Forged in Sound: Heavy Metal Orchestrated review – hard-rocking mashup rides the lightning

A man in full on heavy metal armour costume singing on stage with orchestra in foreground
Armour plated … Mr Lordi with the Philharmonia Orchestra at Forged in Sound, part of the Southbank Centre’s Multitudes festival. Photograph: Pete Woodhead

‘You’re in for a very loud evening,” warned Mark Ball, the Southbank Centre’s artistic director, to whoops of audience approval. True by classical music standards, but I doubt these were decibel levels to write home about for the rock and heavy metal regulars. And yes, this latest programme in Multitudes – the centre’s annual “orchestra-powered” multi-arts extravaganza – attracted a crowd in which band T-shirts, black lipstick and leather mingled with office wear, fleeces and everything in between.

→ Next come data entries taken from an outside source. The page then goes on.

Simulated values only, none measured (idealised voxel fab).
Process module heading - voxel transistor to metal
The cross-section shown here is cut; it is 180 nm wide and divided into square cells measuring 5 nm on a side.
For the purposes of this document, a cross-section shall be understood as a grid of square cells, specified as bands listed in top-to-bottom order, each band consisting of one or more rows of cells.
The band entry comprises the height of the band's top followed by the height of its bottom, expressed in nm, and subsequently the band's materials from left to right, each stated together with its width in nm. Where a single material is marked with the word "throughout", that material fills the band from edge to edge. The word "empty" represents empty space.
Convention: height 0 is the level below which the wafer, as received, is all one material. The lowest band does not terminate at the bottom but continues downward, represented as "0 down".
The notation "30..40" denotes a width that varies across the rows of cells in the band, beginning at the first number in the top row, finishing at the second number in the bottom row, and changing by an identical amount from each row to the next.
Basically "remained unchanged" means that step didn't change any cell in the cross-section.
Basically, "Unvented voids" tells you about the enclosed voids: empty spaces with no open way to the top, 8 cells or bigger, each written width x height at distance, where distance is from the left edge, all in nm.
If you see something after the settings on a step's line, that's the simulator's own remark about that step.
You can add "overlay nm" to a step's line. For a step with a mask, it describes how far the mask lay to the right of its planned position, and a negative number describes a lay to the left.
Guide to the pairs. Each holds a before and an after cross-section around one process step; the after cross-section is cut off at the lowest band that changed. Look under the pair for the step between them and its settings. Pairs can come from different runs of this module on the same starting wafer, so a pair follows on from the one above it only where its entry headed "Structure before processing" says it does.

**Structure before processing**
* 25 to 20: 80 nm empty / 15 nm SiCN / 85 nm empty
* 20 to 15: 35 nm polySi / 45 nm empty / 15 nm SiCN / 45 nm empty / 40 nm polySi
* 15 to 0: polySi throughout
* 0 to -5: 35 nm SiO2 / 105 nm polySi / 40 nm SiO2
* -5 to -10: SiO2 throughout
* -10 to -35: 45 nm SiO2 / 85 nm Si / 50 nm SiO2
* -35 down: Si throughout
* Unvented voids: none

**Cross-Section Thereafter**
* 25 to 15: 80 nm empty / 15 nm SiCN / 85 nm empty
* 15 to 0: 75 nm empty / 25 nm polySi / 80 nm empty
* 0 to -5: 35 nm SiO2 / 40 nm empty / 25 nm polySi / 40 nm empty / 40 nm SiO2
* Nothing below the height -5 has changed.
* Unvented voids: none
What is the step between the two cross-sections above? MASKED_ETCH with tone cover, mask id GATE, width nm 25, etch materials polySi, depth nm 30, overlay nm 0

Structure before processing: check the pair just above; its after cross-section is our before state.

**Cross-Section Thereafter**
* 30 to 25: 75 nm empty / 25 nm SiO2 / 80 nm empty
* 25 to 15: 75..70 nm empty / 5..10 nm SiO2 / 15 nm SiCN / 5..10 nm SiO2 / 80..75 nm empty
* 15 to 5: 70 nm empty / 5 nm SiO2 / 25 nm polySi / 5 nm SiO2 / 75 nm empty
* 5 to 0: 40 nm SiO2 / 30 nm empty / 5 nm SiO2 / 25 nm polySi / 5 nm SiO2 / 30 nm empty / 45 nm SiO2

The Philharmonia had swapped white tie and tails for further smatterings of leather jackets and band merch. Conductor Santtu-Matias Rouvali reappeared after the interval wearing industrial quantities of eyeliner. Among other things, this concert was a reminder of just how spectacular a big orchestra can be. As I heard someone marvel after the first half: “You think, ‘where’s that sound coming from, then?’”

Above all, it was a performance that revelled in the power of sound. In Wagner’s Ride of the Valkyries, the Philharmonia strings were disconcertingly tinny thanks to heavy amplification. But the payoff came when the orchestra was joined by two electric guitars, electric bass and drumkit – positioned behind thickets of protective Perspex – in an arrangement that simultaneously turned up Wagner’s bass and the rhythmic drive.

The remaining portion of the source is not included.